John Hayes' training story shows Tadhg Furlong is changing the game 4 months ago

John Hayes' training story shows Tadhg Furlong is changing the game

"You'll have one? Yeah."

Tadhg Furlong certainly earned his post-match sup on Saturday at Stade de France.


The Leinster tighthead spent 73 minutes at the coal-face - taking on Cyril Baille and then a fresh Jean-Baptiste Gros - and lived to tell the tales. It was a gruelling encounter for all that laced up, but Furlong and Andrew Porter went through the wringer.

France had the edge, come scrum time, but both Furlong and Porter put in incredible shifts out and around the pitch. As the game went on, both men grew into the contest and started to have more an more influence. Gluttons for punishment, if you will.

It was little wonder that Furlong was in with Les Bleus, after Ireland's tough defeat, looking to toast to a fierce contest. In Baille, he found an agreeable soul to raise a bottle with.

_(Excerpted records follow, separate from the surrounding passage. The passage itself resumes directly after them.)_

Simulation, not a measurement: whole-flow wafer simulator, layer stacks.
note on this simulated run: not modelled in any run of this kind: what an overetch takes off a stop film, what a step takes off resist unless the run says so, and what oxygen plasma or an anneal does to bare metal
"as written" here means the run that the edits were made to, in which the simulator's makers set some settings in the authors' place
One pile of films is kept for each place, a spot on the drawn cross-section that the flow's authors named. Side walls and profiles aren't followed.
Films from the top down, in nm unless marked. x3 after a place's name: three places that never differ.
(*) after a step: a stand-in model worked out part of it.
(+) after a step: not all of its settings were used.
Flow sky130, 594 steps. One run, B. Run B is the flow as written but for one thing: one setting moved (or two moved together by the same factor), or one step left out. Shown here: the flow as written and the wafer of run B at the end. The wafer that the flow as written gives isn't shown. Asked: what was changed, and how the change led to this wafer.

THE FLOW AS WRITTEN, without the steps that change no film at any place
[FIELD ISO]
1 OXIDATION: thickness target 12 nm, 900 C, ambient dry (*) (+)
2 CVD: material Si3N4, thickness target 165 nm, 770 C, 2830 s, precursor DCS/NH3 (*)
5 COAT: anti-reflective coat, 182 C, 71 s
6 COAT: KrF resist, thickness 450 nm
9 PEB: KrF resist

Furlong's teammate Hugo Keenan remarked that Furlong is friendly with a few of the French forwards, after past battles, and he was probably keen to get away from the pall that hung over the Irish dressing room. He could at least cross the hall knowing he, and his teammates, had left everything out on the pitch.

On the latest House of Rugby URC [LISTEN from 6:30 below], former Munster and Ireland tighthead John Hayes spoke with Greg O'Shea, Megan Williams and Jason Hennessy about Furlong's performance in Paris, and his development into a world-class operator.


Tadhg Furlong Tadhg Furlong has made 53 Test outings for Ireland since his debut in 2015 . (Photo by Ramsey Cardy/Sportsfile)

John Hayes on fearless Tadhg Furlong

"They're doing long shifts now," John Hayes observed, "and probably longer than any other props in the Six Nations, because they're that good.


"And with Rónan Kelleher being out and Dan Sheehan being in from some early, they probably left the lads out there with him a bit longer." Hayes added:

"They struggled a bit at the start, with one or two scrums when they went back and the French went after them. By the end of the day, they were still back on top and doing very well - no fear on them at all.

"Tadhg was carrying well for one of the tries, Jamison Gibson-Park's. Still punching holes and working. It was a big day for those boys, but they stood up for it."

Asked what his thoughts were on the modern-day prop - playing first receiver and doing pull-back passes - the 106-times Test capped Hayes joked, "Ah, you'd do it in training, when there was no-one looking!

"Everybody imagines trying to do it, and pulling it off, but he is doing it under pressure. It's not something that happens once in a while. Ireland are playing now where he's a ball-playing forward, and they know he can do it. Again, he's just taken it to the next level."

Hayes says he sent out a message to the Bruff U10s team that he coaches, on the day of the game, and reminded the youngsters to watch the France vs. Ireland game closely. The plan was to try make some of the similar plays, in Sunday training, that they had seen the day before on TV.


It did not surprise him in the slightest that so many of the young players, and not just the forwards, wanted to try do what Tadhg Furlong was doing against the French. "Ah, they idolise him, they do."

As role models go, the Bruff U10s have two good ones in their coach, and Furlong.